Tuesday, May 21, 2013
WASHINGTON -- With top-level negotiations showing few signs of major progress, Maine Sen. Susan Collins said Sunday afternoon that she and other senators are discussing putting forward their own bipartisan proposal to avoid going over the fiscal cliff.
Following a meeting with Sen.-elect Angus King of Maine, Sen. Susan Collins, R-Maine, ranking Republican on the Senate Homeland Security and Governmental Affairs Committee, tells reporters that she wants answers from disgraced CIA Director David Petraeus about the Sept. 11 attack in Benghazi, Libya, on the American consulate, on Capitol Hill in Washington, Tuesday, Nov. 13, 2012. (AP Photo/J. Scott Applewhite)
Collins said while there is still time left for Democratic and Republican leadership to find a compromise, “it doesn’t sound to me like things are going very well.”
“I’ve talked with several Democrats as well as Republicans about forming a group and trying to come up with an alternative if, in fact, negotiations between the two leaders fail to produce a compromise. And there appears to be a lot of interest in that,” said Collins, a Republican.
“The American people deserve far better than this and I believe that a compromise could be reached. It seems to be that everybody’s got to buckle down and start bargaining in good faith,” Collins said while walking into a Republican caucus meeting at 3 p.m.
Congress has less than two days to come up with a plan to avert the tax increases and spending cuts known as the fiscal cliff. But despite the looming deadline, Senate Republican and Democratic leaders were still struggling to find agreement.
Senate Majority Leader Harry Reid, D-Nev., said he was optimistic but realistic about bridging the divide between two sides. Republicans reportedly demanded that any deal include changes to the cost-of-living adjustments to Social Security.
“At this stage, I don’t have a counteroffer to make,” Reid said on the Senate floor. “Perhaps as the day wears on I will be able to.”
Senate Minority Leader Mitch McConnell, R-Ken., said he was “concerned with the lack of urgency here” and that there was too much at stake for political gamesmanship.

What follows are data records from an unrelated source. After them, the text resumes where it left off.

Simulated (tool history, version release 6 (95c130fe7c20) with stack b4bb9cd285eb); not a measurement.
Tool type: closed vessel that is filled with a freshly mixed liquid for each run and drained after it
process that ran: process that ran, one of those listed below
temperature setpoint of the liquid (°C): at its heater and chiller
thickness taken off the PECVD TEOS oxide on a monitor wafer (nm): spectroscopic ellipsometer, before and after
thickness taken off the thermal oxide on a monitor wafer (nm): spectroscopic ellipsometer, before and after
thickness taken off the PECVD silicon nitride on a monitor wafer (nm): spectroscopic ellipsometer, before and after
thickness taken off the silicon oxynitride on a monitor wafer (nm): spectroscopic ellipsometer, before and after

"There is no single issue that remains an impossible sticking point,” McConnell said in a floor speech. “The sticking point appears to be a willingness, an interest and frankly the courage to close the deal. I want everybody to know that I’m willing to get this done but I need a dance partner.”
Collins said the issues go far beyond the tax cuts that have been the predominant focal point and include more than $100 billion in across-the-board spending cuts that will kick in Jan. 2. Those cuts, known as sequestration, will have a major impact on Maine’s defense contracting industry and public schools, Collins said.
“I’m still hopeful that we will try to get an agreement,” Collins said.
Hopes of avoiding the sequestration cuts appear to be dwindling, however, as the two sides try to hammer out a deal on income tax rates for the wealthy, the estate tax, unemployment benefits and other issues.
Maine Sen. Olympia Snowe, meanwhile, said the “failure to reconcile the differences and reach an accord, I think, underscores how broken the system is.” Snowe, a Republican, will serve her final days in the Senate this week after a 34-year career in Congress.
“I don’t think people really appreciate the degree to which this has instilled fear in many Americans, wondering what the future holds in terms of their tax increases,” said Snowe, a Republican.
Snowe reiterated that she could support a Democrat-backed bill to allow tax rates to increase on households earning more than $250,000 a year. President Obama has said that, absent a deal, he will push Reid to hold an up-or-down vote on that proposal.
“If it ends up being at $250,000 then I certainly would support it because, more than anything else, we need to be able to provide some sort of predictability to millions of Americans as they prepare to file their tax returns,” Snowe said.